On the stupidity of computerized ref ranking systems...

mrgifted · Nov 4, 2003

Here in IL, in our NFHS system, a computerized referee ranking system is used to determine who is selected for playoff matches. The rankings are done primarily by coaches, though high ranking referees also have a password that allows them to rate referees they have seen work. The scales are anchored as 1-5, with 1 = excellent and 5 = failing.

The stupidity with any scaled response framework such as this is the inherent bias that such scales capture as users try to mentally separate consecutive numbers (i.e., is the ref a 3 or a 4?) or use the system without diligence (i.e., we played poorly, so the ref must have been a 3 that day.)

As an academic interested in cognitive scaling, and a referee who falls victim to it from time to time, I conducted an informal survey of coaches using the system to assess behavioral patterns. Many used a reasonable rubric for assessing referees. However, a single response to my questioning was disturbing, and worth sharing here.

In Illinois, there is a single loaded factor that accounts for a disturbingly high amount of likelihood that a ref's score will be lowered radically: DOES THE REFEREE WHISTLE THE INADVERTENT HANDLING?
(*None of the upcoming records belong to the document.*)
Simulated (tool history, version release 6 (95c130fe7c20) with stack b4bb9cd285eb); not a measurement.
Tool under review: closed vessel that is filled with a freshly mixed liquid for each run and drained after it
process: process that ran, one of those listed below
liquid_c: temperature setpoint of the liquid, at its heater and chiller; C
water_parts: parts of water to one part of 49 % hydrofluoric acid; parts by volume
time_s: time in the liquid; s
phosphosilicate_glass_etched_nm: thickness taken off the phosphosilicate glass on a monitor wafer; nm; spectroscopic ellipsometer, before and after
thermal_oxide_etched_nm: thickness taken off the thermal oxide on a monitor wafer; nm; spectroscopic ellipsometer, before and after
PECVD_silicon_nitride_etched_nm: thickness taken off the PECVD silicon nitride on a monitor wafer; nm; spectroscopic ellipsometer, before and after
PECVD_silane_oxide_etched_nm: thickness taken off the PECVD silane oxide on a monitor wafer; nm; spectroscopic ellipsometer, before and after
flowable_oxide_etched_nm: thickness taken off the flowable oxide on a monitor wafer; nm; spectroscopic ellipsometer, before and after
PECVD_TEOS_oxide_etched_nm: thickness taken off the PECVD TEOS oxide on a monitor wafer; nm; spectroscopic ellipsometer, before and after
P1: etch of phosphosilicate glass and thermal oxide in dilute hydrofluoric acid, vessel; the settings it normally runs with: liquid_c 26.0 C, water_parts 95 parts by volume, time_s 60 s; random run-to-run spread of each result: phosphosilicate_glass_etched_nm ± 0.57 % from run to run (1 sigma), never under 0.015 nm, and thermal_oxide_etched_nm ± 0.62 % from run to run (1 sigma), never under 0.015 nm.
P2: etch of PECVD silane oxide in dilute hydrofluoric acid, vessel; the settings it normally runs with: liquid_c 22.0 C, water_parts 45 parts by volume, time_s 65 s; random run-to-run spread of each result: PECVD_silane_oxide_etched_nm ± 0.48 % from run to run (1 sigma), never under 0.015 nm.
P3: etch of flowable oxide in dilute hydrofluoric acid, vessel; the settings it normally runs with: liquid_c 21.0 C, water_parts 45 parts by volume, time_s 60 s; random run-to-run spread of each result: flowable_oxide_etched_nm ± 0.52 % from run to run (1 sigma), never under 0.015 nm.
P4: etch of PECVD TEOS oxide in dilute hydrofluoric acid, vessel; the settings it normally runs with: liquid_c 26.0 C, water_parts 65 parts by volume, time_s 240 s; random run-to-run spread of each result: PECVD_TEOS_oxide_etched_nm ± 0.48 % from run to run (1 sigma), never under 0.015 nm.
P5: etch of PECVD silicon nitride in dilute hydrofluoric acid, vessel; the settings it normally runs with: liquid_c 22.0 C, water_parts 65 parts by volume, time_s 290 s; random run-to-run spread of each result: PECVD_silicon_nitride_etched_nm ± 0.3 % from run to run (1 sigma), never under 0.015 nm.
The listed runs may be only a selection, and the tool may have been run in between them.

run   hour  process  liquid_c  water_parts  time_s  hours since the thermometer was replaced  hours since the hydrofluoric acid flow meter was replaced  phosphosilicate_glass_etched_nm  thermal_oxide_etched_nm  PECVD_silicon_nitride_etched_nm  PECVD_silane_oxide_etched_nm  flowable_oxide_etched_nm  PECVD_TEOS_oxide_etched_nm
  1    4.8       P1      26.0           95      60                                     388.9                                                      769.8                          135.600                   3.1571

That is right ladies and gents. Whether the ref makes the incorrect handball call or not was a major factor in deciding how the ref would be rated on the game. Now, this fact alone was not too disturbing. However, the element that is truly upsetting is that coaches were much more likely to rank a ref as a 4 or 5 if they CALLED HANDLING CORRECTLY. Only when the ref made the incorrect decision (i.e., whistled incorrectly) were they in general likely to achieve a 1 or 2 rating.

Why this long rant? Officials in my small sample qualitative study (I will share the research methods with interested people) are effectively removed from playoff contention unless they are inclined to misapply one of the most contentious myths of the game. An overall rating of greater than 2.5 or so seems to be the inflection point between post season action and sitting at home. That rating was significantly more likely (alpha = .10) when the official made the correct calls in this area.

This is only a preliminary finding of this research, which is ongoing, and the next stage will be a more comprehensive assessment of the effectiveness of the system using a larger sample. But the current findings suggest that coach evaluations are less valid (scientifically) than may initially meet the eye. More results to follow...

MrG

rcleopard · Nov 4, 2003

So long as it is used uniformly for all referees, (and by uniformly I mean there are no other metrics that go into the calculation) , then I don't see a problem with it. Coaches can score refs, assessors can score refs, and league officials can score refs. All refs are judged through this system, and therefore any latent bias would be factored amongst all refs.

I hate to break it to you.. but this system would be just as "evil" and "bias" were it on paper, computer, abacus, etc.

Jarrod

whipple · Nov 4, 2003

Originally posted by rcleopard
So long as it is used uniformly for all referees, (and by uniformly I mean there are no other metrics that go into the calculation) , then I don't see a problem with it. Coaches can score refs, assessors can score refs, and league officials can score refs. All refs are judged through this system, and therefore any latent bias would be factored amongst all refs.

I hate to break it to you.. but this system would be just as "evil" and "bias" were it on paper, computer, abacus, etc.

Jarrod
Click to expand...

Actually, if the survey is as Mr. G. describes it, then it certainly would be flawed and prone to bias, and of little more value than a popularity contest. There is no control. You have a non-homogenous mix of subjective observations of diverse occurances.

You are correct in that this has nothing to do with computers. It would be invalid no matter how you processed the data. Rather you have both observational errors and design errors. Such errors do not "factor out" irrespective of how it is fielded or sample size. In fact, the more you increase your base, the more unreliable the findings become.

Sounds like a classic GIGO.

Sherman

propes · Nov 5, 2003

"What If Refs Evaluted Coaches?"

http://www.refblog.com/pivot/entry.php?uid=standard-75#body

Sounds like a similar sitaution.